The widely panned recent Netflix series Hollywood says many things about the state of television these days. Set in postwar Los Angeles and following an assortment of young aspiring stars as they navigate the caprices of the movie business, the show is good-looking and glossy—like most big-budget TV these days—photographed in an amber glow and production designed to the last resplendent digital bit. There is solid acting from veterans like Joe Mantello, Patti LuPone, Dylan McDermott, Holland Taylor, Mira Sorvino, Rob Reiner, Michelle Krusiec, and Jim Parsons, who steals scenes effortlessly as a ruthless agent wielding power when he’s not Salome dancing his way through each of the seven veils. Too bad the writing careens between the barely acceptable and the defiantly awful—startling given that the show’s creator is Ryan Murphy, two years into a widely publicized $300 million deal with the streamer.
Despite his big payday and half dozen Emmy awards, Murphy has been overrated for decades. Go all the way back to his network breakthrough, Glee, and he already was penning lines like, “Music sets my soul on fire.” Watching earlier successes like Nip/Tuck and American Horror Story, it was already evident that he can’t write original stories or real characters, by which I mean the sort defined by the depths and contradictions that distinguish all of us from stereotypes. As a result, almost all the people in his shows tend to be jerks or fools or bullies who are engaged in shallow quests for fame or power or beauty. His first big-budget Netflix bonanza, The Politician, was greeted with a collective shrug when it premiered last fall—despite being heavily promoted and having a big-name cast that includes Ben Platt, Gwyneth Paltrow, and Lucy Boynton. Picking up on themes better explored in Alexander Payne’s Election 20 years ago, the show fails to grasp what drives someone like Platt’s presidency-fixated lead, maybe because so many of Murphy’s characters are narcissists that their creator doesn’t seem to know the difference between Platt’s kind of self-obsession and all the other types.

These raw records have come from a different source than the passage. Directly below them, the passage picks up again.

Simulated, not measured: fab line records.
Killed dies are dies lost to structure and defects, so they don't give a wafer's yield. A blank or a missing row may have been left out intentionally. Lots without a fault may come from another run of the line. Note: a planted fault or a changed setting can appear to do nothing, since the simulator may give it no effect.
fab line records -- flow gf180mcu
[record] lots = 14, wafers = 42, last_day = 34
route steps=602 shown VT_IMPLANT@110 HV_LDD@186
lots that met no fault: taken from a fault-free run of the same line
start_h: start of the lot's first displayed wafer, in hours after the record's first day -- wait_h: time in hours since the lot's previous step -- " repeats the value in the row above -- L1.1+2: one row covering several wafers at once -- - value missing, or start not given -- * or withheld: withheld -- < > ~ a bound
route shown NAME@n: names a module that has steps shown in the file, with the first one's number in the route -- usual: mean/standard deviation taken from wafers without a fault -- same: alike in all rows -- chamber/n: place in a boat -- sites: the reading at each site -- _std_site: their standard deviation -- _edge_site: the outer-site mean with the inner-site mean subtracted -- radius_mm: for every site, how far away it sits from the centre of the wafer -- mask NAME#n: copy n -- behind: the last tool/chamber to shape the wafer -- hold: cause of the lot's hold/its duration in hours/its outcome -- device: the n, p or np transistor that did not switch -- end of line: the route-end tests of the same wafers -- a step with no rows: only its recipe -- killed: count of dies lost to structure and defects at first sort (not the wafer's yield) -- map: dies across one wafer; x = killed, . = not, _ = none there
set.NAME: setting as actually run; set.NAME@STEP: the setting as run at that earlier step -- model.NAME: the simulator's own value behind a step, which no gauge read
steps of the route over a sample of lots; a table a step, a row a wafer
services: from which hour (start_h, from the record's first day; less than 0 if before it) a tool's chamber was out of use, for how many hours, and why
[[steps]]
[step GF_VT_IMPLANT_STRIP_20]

Murphy’s writing has shown an inclination to get not better but lazier, and Hollywood is a perfect example.
Increasingly Murphy’s writing has shown an inclination to get not better but lazier, and Hollywood is a perfect example: a first-draft mishmash where people in the 1940s say things like “I’m livin’ the dream” 60 years before people said that; where handsome young men become rent boys to buy houses because apparently no GI Bill exists; where racial sensibilities feel straight out of 1997 rather than 1947—not because Hollywood doesn’t know racism existed but because it’s oblivious about just how deep it went.
But Murphy has succeeded because he’s a zeitgeist writer. Whether it’s the lure of celebrity, politics, cosmetic perfection, or the ultimate kink, Murphy—a journalist before he got into TV—possesses a knack as keen as anyone’s for reading the hive mind. He personally finds irresistible the same things the rest of us find irresistible, and he’s been canny enough to populate his concepts with first-rate performers who carry the writer’s load for him: Jane Lynch, who deservedly became a star in Glee; Jessica Lange, who jump-started her career with American Horror Story; Angels in America’s Mantello plumbing depths as Hollywood’s not-so-clandestinely gay studio boss, the walls of his closet closing in on him. It’s on matters of gender and sexuality that the new Netflix show is most persuasive and on which the series progressively anchors itself to better effect, though it’s no revelation by now that a secret gay history of the movies was written by directors like George Cukor and composers like Cole Porter and stars like Rock Hudson. Hollywood plays as farce early on—Glee as a 1940s period piece with grownups—but gradually becomes more serious as it explores that history.
Since the outset of his career, Murphy has gone where few have before when it comes to material regarding sexual identity. The barriers he’s broken are no small things, and for that alone he’s earned at least one of those six Emmys. Nonetheless, Murphy is also emblematic of everything that’s going wrong with the medium. Twenty years ago, as movies began to fade into overblown comic-book adaptations, we entered a fabled “golden age of TV” based on the notion that TV had become a writer’s medium in a way film hasn’t been for nearly a half century. This was proved most consistently by The Wire, Breaking Bad, and Battlestar Galactica, more sporadically by The Sopranos, Mad Men, and Game of Thrones, and more recently by Atlanta, The Handmaid’s Tale, and Killing Eve.
To be fair, if Murphy represents the ultimate in concept TV, all those other shows had their concepts, too. In those cases, however, the concept was a premise not a pursuit, a place where narratives were born rather than where they went to die. “Big-budget TV” was an oxymoron before Game of Thrones became a phenomenon; its production values and flat-screen TVs grew in tandem. Now TV—albeit on a smaller scale but also a more accessible one—risks becoming the medium of spectacle that movies have become, especially in an era that will remain socially distanced to some degree for as long as we can foresee. The result is the glossy mediocrity of shows like Westworld, The Mandalorian, and, yes, Hollywood; all the money is for the eyes to see and occasionally the ears to hear and almost never the brain to think about.
I don’t begrudge any writer getting wealthy. I begrudge the shoddy writing Murphy has done with his fortune that further corporatizes creativity. Networks, studios, record companies, and publishing houses make these doomed deals because they don’t understand creativity and have for it the contempt that comes with incomprehension; creativity remains some dark alchemy they resent all the more for how much it can’t be bought. Studios never pay for the next great idea. They pay for the last good idea that they hope to God will be as much like the next idea as possible. Ryan Murphy earned his $300 million not by virtue of his writing but by virtue of convincing Netflix to give it to him, which might have been the most creative endeavor of his life.